March 17th, 2004


Rising (Update #3)

Got up yesterday at 9-ish, after 12 hours of sleep. Lilian had barely slept at all, but was actually pretty functional. She had a massage while I checked LJ (and made yesterday's update) and then we headed townwards. The idea was to go swimming, so she phoned Stanford Uni (where she recently gave a paper at a conference) to find out if she was allowed to use their pool. They told us that we'd have to buy day passes, but that was fine, so we headed into town. Pausing briefly at a cool second-hand bookstore to buy reading material for the day and at a fantastic bakery for breakfast, we then headed in the direction of the unversity via the free bus service.

The campus was very pretty, marred only by the fact that we'd been lied to on the phone and weren't allowed to use the facilities at all. So we headed on to the nearby shopping complex, wandered around the shops for a bit (Lilian's tiredness kicked in again, so I had to dissuade her from buying lime-green capri-pants in a moment of stark madness) and then headed home again. That seemed to take up most of the day...

I slobbed about a bit in the evening, reading more of Cryptonomicon, and then we headed out to dinner with spikeiowa, whumpdotcom, cynthia1960 and the sadly LJ-deficient Donya. Much was discussed, including metadata, further to which a post will shortly be made, which you will all ignore.

Came home and collapsed into unconsciousness, woke up at 8-ish, read Buddha for Beginners and then came out to check on LJ.

Plans for today are to head to the museum of computing for a guided tour, and then possibly pop to Frys, where I will buy a USB charging cable for my Palm (hopefully).

Oh, and to waste half an hour writing an entry none of you will read.



You may have noticed that you're drowning in data at the moment. Your hard drive is full of it, your inbox is full of it, you almost certainly get swamped by a huge wave of it from the internet every time you open your browser, newsreader or RSS-reader. Sure, you're interested in some of it, but how do you find the bits you want?

The answer is metadata.

Metadata is the data that's associated with your data. It varies from the very simple (the filename of your picture) to the extremely complicated (the relationships held in customer relationship management systems) via things like ID tags for MP3 files.

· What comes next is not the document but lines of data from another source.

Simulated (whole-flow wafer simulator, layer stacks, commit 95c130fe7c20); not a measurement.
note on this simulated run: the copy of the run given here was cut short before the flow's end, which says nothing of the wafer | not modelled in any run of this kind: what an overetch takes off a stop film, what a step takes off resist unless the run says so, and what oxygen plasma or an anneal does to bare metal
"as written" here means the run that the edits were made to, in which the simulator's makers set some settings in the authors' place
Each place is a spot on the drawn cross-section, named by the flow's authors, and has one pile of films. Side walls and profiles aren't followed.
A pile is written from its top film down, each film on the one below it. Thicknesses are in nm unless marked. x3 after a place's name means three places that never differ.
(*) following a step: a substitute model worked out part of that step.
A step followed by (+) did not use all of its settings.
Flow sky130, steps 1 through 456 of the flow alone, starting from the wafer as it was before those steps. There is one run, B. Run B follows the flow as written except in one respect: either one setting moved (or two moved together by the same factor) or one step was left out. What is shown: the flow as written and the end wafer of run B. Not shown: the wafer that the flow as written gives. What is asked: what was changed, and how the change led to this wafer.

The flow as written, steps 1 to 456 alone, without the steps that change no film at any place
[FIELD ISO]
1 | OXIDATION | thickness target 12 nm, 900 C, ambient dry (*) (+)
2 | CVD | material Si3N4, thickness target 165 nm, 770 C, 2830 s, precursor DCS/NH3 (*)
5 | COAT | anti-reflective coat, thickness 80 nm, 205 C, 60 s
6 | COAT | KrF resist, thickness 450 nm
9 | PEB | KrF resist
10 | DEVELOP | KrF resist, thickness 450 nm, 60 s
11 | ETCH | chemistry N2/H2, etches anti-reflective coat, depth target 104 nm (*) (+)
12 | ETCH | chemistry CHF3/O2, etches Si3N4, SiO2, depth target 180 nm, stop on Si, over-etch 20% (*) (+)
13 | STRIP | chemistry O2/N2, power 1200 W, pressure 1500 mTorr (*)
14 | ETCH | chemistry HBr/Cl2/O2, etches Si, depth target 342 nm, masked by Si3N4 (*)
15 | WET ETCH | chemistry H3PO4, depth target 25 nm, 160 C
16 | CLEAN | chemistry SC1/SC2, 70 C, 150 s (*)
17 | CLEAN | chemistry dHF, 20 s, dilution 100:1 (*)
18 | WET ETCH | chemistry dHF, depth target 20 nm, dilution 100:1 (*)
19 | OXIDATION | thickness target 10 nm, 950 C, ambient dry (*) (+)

If you use any kind of halfway decent MP3 player then you can search for songs by artist, album and track. If you use Windows Media Player you can also rate songs and then search by rating. There are programs that allow you to search by mood as well, or by beat frequency. If you think of your music collection as a big mishmash of data, the metadata allows you to slice through it any way you like, turning it this way and that until you find the songs you want.

The same cannot be said for your photo collection. If you want to find the photo of uncle Bob at Jane and Guy's wedding last year, unless your photo collection is carefully sorted into folders so that you can go to pictures\2003\Weddings\JaneAndGuy\UncleBob3.jpg, you're never going to be able to find it without trawling through dozens of files called MyPic0001.jpg.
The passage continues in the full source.